“Because I said so.” Many parents have uttered these words in exasperation at their children, trying–usually in vain–to motivate obstinate offspring to perform some kind of mindless chore. This phrase rarely works for parents, yet for decades educators also tried to use this phrase to justify hours of homework, double-sided worksheets, and complicated projects. This approach may produce results, but it doesn’t foster a personal connection between a student’s experience in school and their own future aspirations. To connect the dots between school and life, educators have now begun take into consideration student engagement factors: the intellectual, emotional, behavioral , and physical factors that inspire students to pursue, persevere, and progress in their educational lives.
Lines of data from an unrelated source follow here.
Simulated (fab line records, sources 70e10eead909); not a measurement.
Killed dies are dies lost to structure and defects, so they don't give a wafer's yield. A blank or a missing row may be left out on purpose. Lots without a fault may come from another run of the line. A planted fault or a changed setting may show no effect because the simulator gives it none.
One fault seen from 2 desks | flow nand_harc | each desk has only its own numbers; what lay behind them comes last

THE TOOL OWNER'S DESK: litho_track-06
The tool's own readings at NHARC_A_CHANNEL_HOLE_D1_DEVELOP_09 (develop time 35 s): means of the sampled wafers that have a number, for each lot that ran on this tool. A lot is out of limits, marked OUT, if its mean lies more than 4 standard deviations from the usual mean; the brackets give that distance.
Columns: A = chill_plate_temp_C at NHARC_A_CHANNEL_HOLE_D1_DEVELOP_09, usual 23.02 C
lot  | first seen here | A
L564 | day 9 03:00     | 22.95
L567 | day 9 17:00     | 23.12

In the sea of professional development and educator blogs, many tools and strategies have been touted to increase student engagement. “If you’re looking for increased attendance, buy video games!” If increasing student engagement were that easy, then it would also be easy to pinpoint what student engagement looks like. Unfortunately, that’s up to the stakeholders of each education site. For some, it may be an increase in test scores, and for others it may mean persevering through an internship program.
We’ve put together a few pointers on how to develop student engagement, whether you’re looking to impact the smiles on your students’ faces or trim down the amount of students showing up for lunch detention.
“Use It or Lose It”
For years, scientists have been scaring adults into crossword puzzles and brain teasers with the hopes of getting the most out of their brain capacity (and preventing it from going to mush). As an educator, you’re dishing out some high quality learning, but it only gets its value when you show students how to practically use that knowledge. Addition would fly out of the heads of every second grader if they didn’t see for themselves how it can be useful in real life—adding up all those quarters from selling lemonade. Go through your curriculum and “life lessons” you’re teaching this year and pick out the ones that you don’t want your students to lose. Use your creativity to create student-centered ways of demonstrating these lessons. I’ll never forget how my math teacher communicated the value of fractions by tapping into my love of baking. Instead of completing a bunch of word problems about Billy and how much flour he needed for a recipe, she actually had our class double a recipe, cook it according to our calculations, and serve it to the class. It was painfully obvious who knew the difference between ¼ and ½ of a cup.
It Takes a Village
School is more than just bricks and books—it’s also the smile from the security guard as you walk in the door, the high five from a friend in math class, and the “congrats” from the chemistry teacher. For a student, school is a social experiment, a place to practice the behaviors necessary to continue building relationships outside of school. As an educator, you play a vital role in this experiment. You are each student’s window into interacting with adults, as well as an integral part of their support network. Students who are truly engaged in school don’t just raise their hands in class, pass in homework, and head home. Engaged students attend basketball games, buy brownies at the school bake sale, and know how to utilize the human resources at their school. You don’t have to sponsor a school club to foster this type of engagement—although it doesn’t hurt. Checking in with students to see how they’re handling the stress of finals or making yourself present at extra-curricular events can make your students feel you—and the school—care about their well-being, not just their G.P.A.
Set Up the Brass Ring, and let them reach for it
I’ll be revealing my literature-loving tendencies here, but bear with me. At the end of The Catcher in the Rye, the main character and narrator, Holden Caulfield—an apathetic and antagonistic teenager—finds himself at a carousel. Holden is the prime example of a disengaged student: he fails at school, is unconcerned about his future, and has no support network to draw on. At the carousel, however, he finds himself in awe of Phoebe, his little sister, reaching for a brass ring. He remarks, “The thing with kids is, if they want to grab for the gold ring, you have to let them do it, and not say anything. If they fall off, they fall off, but it is bad to say anything to them.” As an educator, it’s your job to set up a brass ring for each student, and let them reach. It’s not your job to get the ring for them, just like it’s not your job to get them into their favorite college or acing the calculus test. But you do need to take time to figure out what they would be willing to reach for, and create the opportunity to reach. On the carousel of school, every student is on a different horse going at a different pace, but to keep them along for the ride, give them something that they can sit up, reach out their hand, and take a swipe at.